Filed under: Experience
I’m thinking a thousand years again- work that might still resonate after that time, what do you need to do to make it, how is it different from the ephemeral stuff that we churn out every day…
The above image is John Lennon’s original handwritten lyrics to the 1971 song ‘Imagine’, written on a piece of The New York Hilton Hotel’s stationery paper. You can see that it’s just dashed out- and yet I can’t help think it might last forever.
I’m ruminating on this article and this notion:
What is art for? (from The Marine Corps’s Combat Art Program – NYTimes.com)
It’s the pact we make with the warrior: You will live forever and we will remember you…and to me the best way to do that is through art. We can’t give him his life, but we can give him that immortality.
I like the idea of your output being a pact that you make with your subject- that there’s a sence of gravity there. I’m intrigued by the notion of exchange (immortality for heroic sacrifice, like an ancient greek notion of Elysium) and the fact that the expression of the subject through art elevates/immortalises it.

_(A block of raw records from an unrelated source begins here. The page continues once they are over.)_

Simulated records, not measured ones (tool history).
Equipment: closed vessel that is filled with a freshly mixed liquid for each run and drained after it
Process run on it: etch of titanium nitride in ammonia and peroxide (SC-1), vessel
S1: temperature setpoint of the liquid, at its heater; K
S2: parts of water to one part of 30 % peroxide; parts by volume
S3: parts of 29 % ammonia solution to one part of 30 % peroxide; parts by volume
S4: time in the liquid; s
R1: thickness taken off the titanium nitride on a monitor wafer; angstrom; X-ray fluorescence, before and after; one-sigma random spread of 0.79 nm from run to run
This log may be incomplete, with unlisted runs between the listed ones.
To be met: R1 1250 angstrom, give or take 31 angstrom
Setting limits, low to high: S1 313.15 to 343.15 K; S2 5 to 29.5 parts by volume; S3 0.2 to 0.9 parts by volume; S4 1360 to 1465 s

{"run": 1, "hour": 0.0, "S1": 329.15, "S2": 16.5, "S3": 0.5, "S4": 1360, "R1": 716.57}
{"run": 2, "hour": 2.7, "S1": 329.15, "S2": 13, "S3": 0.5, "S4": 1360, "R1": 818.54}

And then when I take this comment into context:
“The thing I hate most about advertising is that it attracts all the young, bright, creative people, leaving us with only the slow and self-obsessed to become our artists. Modern art is a disaster area. Never in human history has so much been used by so many to say so little.”- Banksy
…..I wonder…I wonder if there is a piece of advertising that will last a thousand years.